Kaavan the 'World's Loneliest Elephant' Makes an Elephant Friend for the First Time in 8 Years
Kaavan stretched out a tentative trunk to one of the first elephants he saw at the Cambodia Wildlife Sanctuary in Siem Reap
Kaavan is solo no more!
After spending eight years alone at Pakistan's soon-to-be-defunct Marghazar Zoo following the death of his partner in 2012, Kaavan the "world's loneliest elephant" has made a new friend at his sanctuary home in Cambodia.
On Monday, Kaavan moved to the Cambodia Wildlife Sanctuary in Siem Reap, enduring a 10-hour plane ride with a military escort to get there. FOUR PAWS, a global animal welfare organization for animals under direct human influence — in cooperation with the Pakistani authorities, American businessman Eric S. Margolis and the nonprofit Free The Wild, co-funded by Cher — worked for months to safely transport the elephant to his sanctuary home. Cher was even on the ground in Cambodia to welcome Kaavan to his new life.

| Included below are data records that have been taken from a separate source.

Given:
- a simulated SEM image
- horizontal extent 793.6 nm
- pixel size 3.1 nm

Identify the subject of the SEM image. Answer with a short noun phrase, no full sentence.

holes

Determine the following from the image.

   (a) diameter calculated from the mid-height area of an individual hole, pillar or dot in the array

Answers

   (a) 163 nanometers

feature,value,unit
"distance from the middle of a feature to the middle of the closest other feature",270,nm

Shortly after arriving at the sanctuary, Kaavan literally reached out to one of the first elephants he saw, extending a tentative trunk to the elephant residing near his current enclosure, according to AFP. FOUR PAWS captured a photo of the tender moment, which shows the other elephant happily returning Kaavan's trunk touch.
"First contact with an elephant in eight years – this is a huge moment for Kaavan," a spokesperson with FOUR PAWS told AFP, adding that this moment was an example of the "species-appropriate and peaceful life" Kaavan has ahead of him after living in subpar conditions for years.
Kaavan is currently residing in a smaller enclosure at the sanctuary while he acclimates to his surroundings, once he is comfortable he will be moved into a larger space, where three elephant friends will be waiting for him.
Along with Kaavan, FOUR PAWS, together with the Islamabad Wildlife Management Board, has safely relocated three wolves, some monkeys, and all the rabbits that were living in the Marghazar Zoo, which is about to close its gates for good. Only two Himalayan brown bears, one deer, and one monkey remain in the zoo.
The Pakistani zoo is closing after a judge ruled in May that all the animals at the facility should be relocated, AFP reports, due to the dilapidated conditions at the zoo.